There are others that have shared tributes and memories. On the tribute wall on Ridout’s website, Yvonne Evans wrote, “Sherry’s friendship was one of my life’s great blessings. I have so many memories of happy times we shared. Love and prayers to her family—she cherished you all.”
And Diane Lively, Sherry’s niece, wrote, Let me tell you a little bit about my Aunt Sherry!! I have been truly blessed to have her as my aunt for 54 years! Not one time in that period of time have I had not felt her love for me and our family! She always had a smile on her face and we have nicknamed her and her two sisters the giggle girls! My heart is truly broken but I know that she is in heaven with the ones that went before her! What a celebration that must be! I love you and I miss you already Aunt Sherry!! God truly blessed me with an aunt like you!
I can tell you personally what a blessing Sherry was to me. I first met her when I was on staff at First Baptist Church across town. She was always faithful to come to my Sunday school class. When Glynwood asked me to be their pastor, Sherry started coming here, and she jumped in so quickly that it was like she had always been here. She hardly ever missed a Wednesday night prayer meeting, even though the plastic folding chairs hurt her back. When she told me that, I wheeled one of the nicer chairs from my conference room into the Fellowship Hall.
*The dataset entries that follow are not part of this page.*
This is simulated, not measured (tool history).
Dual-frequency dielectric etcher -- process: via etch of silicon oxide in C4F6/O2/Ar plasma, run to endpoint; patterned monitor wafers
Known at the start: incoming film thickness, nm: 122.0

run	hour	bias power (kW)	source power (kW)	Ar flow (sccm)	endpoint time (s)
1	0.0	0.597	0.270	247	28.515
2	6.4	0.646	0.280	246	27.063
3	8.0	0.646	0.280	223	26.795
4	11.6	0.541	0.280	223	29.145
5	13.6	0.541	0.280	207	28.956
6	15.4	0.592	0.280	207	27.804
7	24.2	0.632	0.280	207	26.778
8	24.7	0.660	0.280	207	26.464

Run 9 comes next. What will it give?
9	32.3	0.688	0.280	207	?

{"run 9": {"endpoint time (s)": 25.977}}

One Wednesday I forgot to do that. And as I was talking to someone else, I heard the sound of an office chair being rolled across the tile floor. I looked up, and here came Sherry and Olivia, rolling their chairs around the corner from my conference room. I apologized for forgetting, and they were like, “Don’t worry! We’re good!”
I would always see the twinkle in Sherry’s eye. I knew she loved to laugh. When LeeAnn and Gena told me that their mama would always let them play in the rain when they were little, I had no problem believing that.
I know Sherry loved to travel. She and David had invested in a time share vacation plan while the girls were growing up, and some of their fondest memories are those times in Florida, the Grand Canyon, New York, Hawaii—you guys really went everywhere, didn’t you? And even in her later years, Sherry still loved to travel. She went to Scotland with a First Baptist group just a couple of years ago, and she loved being involved with the senior center in Prattville, taking multiple trips with them.
But one of Sherry’s greatest passions was gardening. She was a Master Gardener, and until David passed away a few years ago, their home in Prattville looked like a page out of one of the Southern Homes and Gardens magazines she and her sisters would pore over together. One of the daughters told me, “Now we’re going to have to Google the gardening advice we need.”
Because there were wildflowers, tomatoes, azaleas, roses, all nourished from a natural spring that fed into a pond on their property.
And that’s an image I want us to think about as we think about Sherry’s relationship with Jesus. I’d like to read Psalm 1 to you. Psalm 1 is written about a man’s growing relationship to the Lord. But because I believe it describes Sherry so well, with your permission I’m going to change the pronouns.
Psalm 1:
1 Blessed is the woman
who walks not in the counsel of the wicked,
nor stands in the way of sinners,
nor sits in the seat of scoffers;
2 but her delight is in the law[b] of the Lord,
and on his law he meditates day and night.
3 She is like a tree
planted by streams of water
that yields its fruit in its season,
and its leaf does not wither.
In all that she does, he prospers.
4 The wicked are not so,
but are like chaff that the wind drives away.
5 Therefore the wicked will not stand in the judgment,
nor sinners in the congregation of the righteous;
6 for the Lord knows the way of the righteous,
but the way of the wicked will perish.
When Sherry was around twelve years old, she trusted Jesus as her savior and Lord. At that point, she became like that tree planted by streams of water. That’s how Jesus described himself. He said, “I am living water, and if you drink from me, you will never thirst again.”